On defining the architecture, we looked for stable and known components. This guideline provides fast developing, stability and focus on implementing the detection algorithms and don’t wasting time with accessories. Also, we tried to create an environment able to process a big amount of data.
In this scenario, the Hogzilla IDS is supported by the following pieces.
- Apache Spark – Used to process the detection routines. These routines are coded in Scala and available in Hogzilla.jar.
- HBase/Hadoop – Keeps the data to be processed and the processed data.
- Snort – Collects network packets, sometime associated with its respective events generated by Snort, and save it in an Unified2 file.
- Barnyard2-hz – Reads the Unified2 file (packets and some events), perform DPI and save flows’ features into HBase.
- lib nDPI – Used to DPI and to identify some known traffic. These information may be used in detection routines.
- GrayLog – An “Open source log management that actually works”.
- Snorby – An alternative monitoring console. We recommend to use GrayLog.
- SFlow2Hz – A simple binary used to insert sFlows into HBase.
The architecture has low coupling and allows module changes without many troubles. This is useful to keep updated with technologies. For example, it is possible to use flows collected by Snort, sFlows or both.
The features generated by Snort/Barnyard2-hz/nDPI, saved in HBase and processed by the detection routines are listed in the table below.
Feature |
---|
flow:lower_ip |
flow:upper_ip |
flow:lower_name |
flow:upper_name |
flow:lower_port |
flow:upper_port |
flow:protocol |
flow:vlan_id |
flow:last_seen |
flow:bytes |
flow:packets |
flow:flow_duration |
flow:first_seen |
flow:max_packet_size |
flow:min_packet_size |
flow:avg_packet_size |
flow:packet_size_stddev |
flow:avg_inter_time |
flow:inter_time_stddev |
flow:payload_bytes |
flow:payload_first_size |
flow:payload_avg_size |
flow:payload_min_size |
flow:payload_max_size |
flow:packets_without_payload |
flow:detection_completed |
flow:detected_protocol |
flow:host_server_name |
flow:inter_time-%d |
flow:packet_size-%d |
DNS only features |
flow:dns_num_queries |
flow:dns_num_answers |
flow:dns_ret_code |
flow:dns_bad_packet |
flow:dns_query_type |
flow:dns_query_class |
flow:dns_rsp_type |
HTTP only features |
flow:http_method |
flow:http_url |
flow:http_content_type |
If there exists Snort event |
event:sensor_id |
event:event_id |
event:event_second |
event:event_microsecond |
event:signature_id |
event:generator_id |
event:classification_id |
event:priority_id |
The first available (v0.5.x-alpha) version has two simple implementations of k-means clustering merely to validate the architecture.

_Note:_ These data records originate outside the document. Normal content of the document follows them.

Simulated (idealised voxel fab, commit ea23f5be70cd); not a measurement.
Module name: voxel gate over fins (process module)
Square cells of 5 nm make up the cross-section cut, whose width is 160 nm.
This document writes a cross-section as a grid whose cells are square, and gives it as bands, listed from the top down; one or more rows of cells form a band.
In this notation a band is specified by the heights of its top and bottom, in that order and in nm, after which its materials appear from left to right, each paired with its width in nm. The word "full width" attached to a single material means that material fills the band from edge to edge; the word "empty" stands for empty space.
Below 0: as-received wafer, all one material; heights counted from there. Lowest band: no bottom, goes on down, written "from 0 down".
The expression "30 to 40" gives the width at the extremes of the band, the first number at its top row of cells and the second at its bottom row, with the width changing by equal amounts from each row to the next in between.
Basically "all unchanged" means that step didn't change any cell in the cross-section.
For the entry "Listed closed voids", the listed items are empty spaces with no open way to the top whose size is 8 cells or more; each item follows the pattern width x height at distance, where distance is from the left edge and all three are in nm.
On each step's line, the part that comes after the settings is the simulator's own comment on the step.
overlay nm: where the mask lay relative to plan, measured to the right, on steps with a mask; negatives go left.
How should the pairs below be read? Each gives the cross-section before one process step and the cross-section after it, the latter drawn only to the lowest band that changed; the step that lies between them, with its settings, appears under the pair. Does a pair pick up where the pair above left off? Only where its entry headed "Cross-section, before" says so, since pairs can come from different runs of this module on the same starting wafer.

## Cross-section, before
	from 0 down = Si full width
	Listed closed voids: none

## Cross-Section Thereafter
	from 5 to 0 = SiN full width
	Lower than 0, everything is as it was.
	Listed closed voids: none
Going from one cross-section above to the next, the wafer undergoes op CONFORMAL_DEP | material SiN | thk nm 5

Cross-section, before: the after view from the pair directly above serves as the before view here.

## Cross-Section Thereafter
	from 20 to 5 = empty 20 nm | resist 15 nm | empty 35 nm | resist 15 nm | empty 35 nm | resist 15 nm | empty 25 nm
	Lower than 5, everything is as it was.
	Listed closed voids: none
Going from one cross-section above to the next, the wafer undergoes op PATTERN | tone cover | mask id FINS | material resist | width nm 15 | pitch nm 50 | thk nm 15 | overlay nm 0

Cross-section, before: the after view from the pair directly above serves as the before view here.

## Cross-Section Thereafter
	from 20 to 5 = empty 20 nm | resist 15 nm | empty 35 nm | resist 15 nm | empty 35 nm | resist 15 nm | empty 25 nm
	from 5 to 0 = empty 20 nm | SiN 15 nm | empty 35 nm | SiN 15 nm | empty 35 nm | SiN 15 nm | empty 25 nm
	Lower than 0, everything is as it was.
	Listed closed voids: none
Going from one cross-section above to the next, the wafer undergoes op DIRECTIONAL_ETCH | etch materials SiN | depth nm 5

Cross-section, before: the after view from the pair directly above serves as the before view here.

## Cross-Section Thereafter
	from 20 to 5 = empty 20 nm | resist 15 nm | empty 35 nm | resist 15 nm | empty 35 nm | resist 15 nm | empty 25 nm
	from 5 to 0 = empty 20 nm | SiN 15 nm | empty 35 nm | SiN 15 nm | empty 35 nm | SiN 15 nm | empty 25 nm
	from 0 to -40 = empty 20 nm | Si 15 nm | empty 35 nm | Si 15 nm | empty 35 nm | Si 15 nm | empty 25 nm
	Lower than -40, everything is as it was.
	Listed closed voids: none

The current version (v0.6.x-beta) supports sFlows and also provides servers clustering and inventory information gathering from sFlows.
For more details, we recommend the Roadmap page.
Hogzilla IDS is also designed for scientists, to be used as a framework for testing approaches. In this way, Apache Spark and the Scala language is suitable.
Preliminary results
The sFlows methods are stable and functional. Also, we found some arrangements that provided good results. We intent to publish it soon in details.
Research guidelines
Presently, we have been guided by some published work. As expected, we always find some troubles implementing routines based on approaches proposed in literature (theory vs practise dilemma).
We strive to test the routines in real networks, with real threats. I believe that testing on KDDCUP99 would not be a good idea.